Greenspan had no way of knowing that the revaluations had to occur not only in the technology sector but in every sector. Since technology is the core powering the real growth, all industrial sectors had become overvalued. However with the market awash with cash and artificially low interest rates, the valuations were shifted into other investments in the financial sector. If you take apart where the financial advisors invested people's money, they were most often put overweight into the financial sector funds. Why? Because they had been taking the real estate bubble, which always lags the market, and diversifying it into complex credit swaps, derivatives and other investment vehicles. The net effect was if you wanted to keep up with the Smiths and Jones, you had to invest in the one sector which was booming – finance. The DOW which should have corrected downwards instead reached new peaks over 14,000 as a result!
Of course the real estate bubble inspite of low interest rates ultimately collapsed under its own weight. This exposed what had been painted as the diversification of risk by the financial sector as having been in reality incredibly leveraged bad credit loans of many kinds, though the sub-prime is the one most often cited. The reality was no one should have been getting the market returns which they did from 2003-2007. That occurred only on the back of all of this over investment in very bad credit vehicles. That was the false catalyst driving up individual investors 401k's during that time.

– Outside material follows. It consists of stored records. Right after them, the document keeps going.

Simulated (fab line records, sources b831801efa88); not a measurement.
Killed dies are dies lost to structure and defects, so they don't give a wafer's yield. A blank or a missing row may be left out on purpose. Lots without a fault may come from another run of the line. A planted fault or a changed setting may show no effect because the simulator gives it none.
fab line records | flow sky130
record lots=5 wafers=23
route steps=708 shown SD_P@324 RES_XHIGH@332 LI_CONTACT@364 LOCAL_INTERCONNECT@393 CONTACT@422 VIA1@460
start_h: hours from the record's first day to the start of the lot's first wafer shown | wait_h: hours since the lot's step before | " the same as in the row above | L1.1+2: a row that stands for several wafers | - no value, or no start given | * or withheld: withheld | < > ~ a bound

In the prior k-wave, the market tanked and everything almost totally deflated. This time Bernanke, who has a particularly deep understanding of the 1930s depression, acted as quickly as he could. The world followed suit. Therefore our k-wave changed its relative trajectory from one of deflation to one of future inflation. Once the deflation is stopped by all this liquidity being pumped into the banking industry we will all collectively face the new problem of how to bring inflation down. No matter how this done, likely through increasing interest rates, once the inflation is brought to the 5%-6% range the Inflection Point period for the k-wave will finally be over. In the chart box 1 is the pumping back in the liquidity and box 2 is the work to remove the resulting inflation. After that the market will head up in less spectacular growth but in a longer and more sustained fashion represented by the green dots moving up and to the left.
A final thought about the market crash. I am doubtful that Greenspan, Bernanke or any other could have prevented the requisite devaluation in equities in the markets. If the approach underway works perhaps it will become the textbook approach to resynchronize the market valuations with the core technologies which are powering Kondratieff's waves. That textbook approach being pop the tech bubble while quickly stabilizing the market. Then move sooner to pop the residual bubbles which result from the shifting investments seeking unsustainable rates of returns in other sectors. Finally without real transparency in business for the marketplace this will remain a highly emotional and speculative side effect of every k-wave.
What the crash validates for the model is very significant. As horrific as the crash is, it does validate Perez's refinement for k-waves. What the model tells about potential futures for humanity is another interesting by product of this model as well.